It’s difficult enough for a computer to understand a simple sentence. So how do you train it to recognize even the most representative keywords of a document that might run 10 or 20 pages in length?
Debanjan Mahata, a senior machine learning engineer at Bloomberg, wrestles with just this problem in his research paper titled “Key2Vec: Automated Ranked Keyphrase Extraction from Scientific Articles Using Phrase Embeddings,” which is being presented later today at the 16th Annual Conference of the North American Chapter of the Association for Computational Linguistics: Human Language Technologies (NAACL HLT), being held in New Orleans this week.
Mahata’s is the second of three Bloomberg-authored papers to be presented at the conference this year.

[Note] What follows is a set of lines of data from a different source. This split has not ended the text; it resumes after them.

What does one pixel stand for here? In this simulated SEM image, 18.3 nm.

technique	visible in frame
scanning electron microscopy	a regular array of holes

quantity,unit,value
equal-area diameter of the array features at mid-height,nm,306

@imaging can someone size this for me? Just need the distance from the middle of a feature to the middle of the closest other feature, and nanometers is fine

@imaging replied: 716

The initial goal of his work was to extract keywords from a corpus of scientific documents, comprising more than 5 million articles (of which 30% did not have keywords) in order to show them for the articles that did not have them, use them for search indexing and content-based recommendations.
By making changes to the popular TextRank model with a technique he calls Key2Vec, Mahata and his co-authors were able to improve the accuracy of keywords attributed to longer documents. His work shows that even without human-annotated data, it’s possible to train domain-specific keyphrase embeddings and use them to filter and rank phrases in a document. Keyword extraction, says Mahata, is one of the fundamental challenges in natural language processing (NLP), but one at which the field is struggling to get performances similar to other fundamental tasks, such as part-of-speech tagging and named entity recognition. It’s also an important part of eventually being able to summarize a longer document and add meaningful metadata that helps in search and information retrieval.
Mahata has never attended NAACL before, but he’s excited to participate this year. Says Mahata: “This is one of the top conferences in natural language processing.”
In order to train an algorithm to come up with good keywords without human intervention, says Mahata, the general approach has been to create a graph of all the candidate words in the document based on how closely they co-occur with each other. Unsupervised graph ranking methods that are mostly variants of the PageRank algorithm are generally used for scoring these words. The top-ranked words are then considered to be the representative keywords for the given document. The recent integration of word embeddings with this framework has been shown to produce promising results.
Mahata’s innovation was to use phrase embeddings rather than word embeddings, which led to better accuracy. “You’d love to understand that ‘Barack Obama’ is one phrase, instead of ‘Barack’ as one word and ‘Obama’ as another,” explains Mahata. He proposed a tweak in parsing the sentences such that they are now represented as a combination of meaningful phrases and words that are further used for training phrase embeddings. In his graph, each node is represented as a phrase that is connected to other phrases, with the connections being weighted by how frequently they co-occur with each other, as well as their semantic relatedness. “This turned out to be very useful,” he says.
Mahata also assigned theme specific scores to each node of the graph that represented the association of that node with the overall theme of the document. The modified PageRank algorithm, which he refers to as “theme-weighted PageRank,” showed incremental improvement over previous ranking schemes using the PageRank framework. By combining these techniques, he was able to achieve results for his unsupervised method that are on par with methods that require human supervision, which have historically shown superior performance.
“There’s a need to push the envelope in unsupervised approaches to keyphrase extraction,” says Mahata. “We believe the answer lies in better representation of candidate keyphrases extracted from a document using word and phrase embeddings that can capture the main themes of the document and meaningful relationships between candidate keyphrases.”
The lessons from this research are already being applied by Mahata as part of his work on products that help companies screen the people and organizations they do business with, under a set of regulatory requirements referred to as Know Your Customer (or KYC). To comply with these rules, financial institutions may have to digest a large number of documents, from news articles to court cases, to execute the required due diligence to understand if a particular client is suitable for them.
“There is a need for summarization and keyword extraction with these documents in order to enable someone to understand what is going on with the person or organization of interest to them, especially when they may be associated with a crime, such as money laundering or fraud,” says Mahata. “We’re also looking at extending this strategy for summarization to other domains, such as news, in addition to studying the effects of training the phrase embeddings using other popular methods.”